Sunday, 29 March 2009

London Popfest Alldayer - 28 February 2009, The MacBeth

London Popfest is a skillz idea – four days of indiepop fun brightening up dull old Feb. So big cheers to Spiral Scratch, Fortuna Pop! And WIAIWYA for putting the whole shebang together.

Fearing we might come over all unnecessary if we overindulge in the pop, we confine ourselves to attending the centrepiece event, The London Popfest Alldayer. We’re in The MacBeth, The Pete Green Corporate Juggernaut have just kicked things off, playing at least two songs that feature the bassline from ‘Never Understand’. We are surrounded by familiar faces with nary a Hoxton twat in sight (that comes much later when we have to negotiate the Sat nite streets of Shoreditch. The buggers are even spilling down Bethnal Green Road now!) There’s a (yum!) record stall and a mix tape CD swap and up on the smoking roof The Loves are trying to recreate a Monty Python photo.
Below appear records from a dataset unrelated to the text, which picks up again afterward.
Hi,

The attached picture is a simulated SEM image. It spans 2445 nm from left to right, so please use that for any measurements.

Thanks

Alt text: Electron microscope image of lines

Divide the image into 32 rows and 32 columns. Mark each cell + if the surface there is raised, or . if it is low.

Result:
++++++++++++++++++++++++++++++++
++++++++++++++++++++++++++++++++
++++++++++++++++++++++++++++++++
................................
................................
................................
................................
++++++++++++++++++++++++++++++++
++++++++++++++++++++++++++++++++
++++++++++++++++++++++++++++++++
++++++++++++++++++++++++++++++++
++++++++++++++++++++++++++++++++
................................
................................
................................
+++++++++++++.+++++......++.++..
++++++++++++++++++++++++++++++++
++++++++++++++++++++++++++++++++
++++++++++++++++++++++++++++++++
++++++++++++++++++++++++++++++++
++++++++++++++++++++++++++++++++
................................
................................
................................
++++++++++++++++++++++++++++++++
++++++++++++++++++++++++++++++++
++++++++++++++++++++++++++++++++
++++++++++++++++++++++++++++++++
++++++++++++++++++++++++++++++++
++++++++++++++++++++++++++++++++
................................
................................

Ahh, The Loves. They’re on tip top form today, maybe because this is bassist Danielle’s (sob!) last gig, going out with a krang! blamm! sprang!! not a whimper. These Loves are goddamn nasty, crunching out a v. rock ‘n’ roll set sprinkled with Simon’s amusingly offensive banter. They start with a two song mash-up: ‘The Sound We Make Is…Little Girl Blues’ and crash through a popart set: ‘Ode To Coca Cola’, ‘Xs and Os’, ‘Bubblegum’. Simon slathers on the geetar, pulling his finest, windmillingest rock moves all over The Loves’ delirious freakbeat psych out mod pop topping it all off with Os Mutantes’ ‘Bat Macumba’. Yeah!


Prior to this we are rocked in a very bubblegum punk way by Town Bike. The key to Town Bike is the ‘High School Musical’ sticker on Janey’s bass and the fact that they have a song that is an ode to Dougie from McFly. They are the essence of pop encapsulated in its simplest form; fast and fun. They even have a song pointing this out, “Three chords, three notes. That’s all we wrote.” At one point drummer Gabby is called upon to perform a drum-roll. She looks most surprised to have carried it off and it makes us feel good to have witnessed it – twice! Town Bike are tumultuous and gleeful and you can either let yourself get swept along in their enthusiasm, or you pretty much have to fuck off.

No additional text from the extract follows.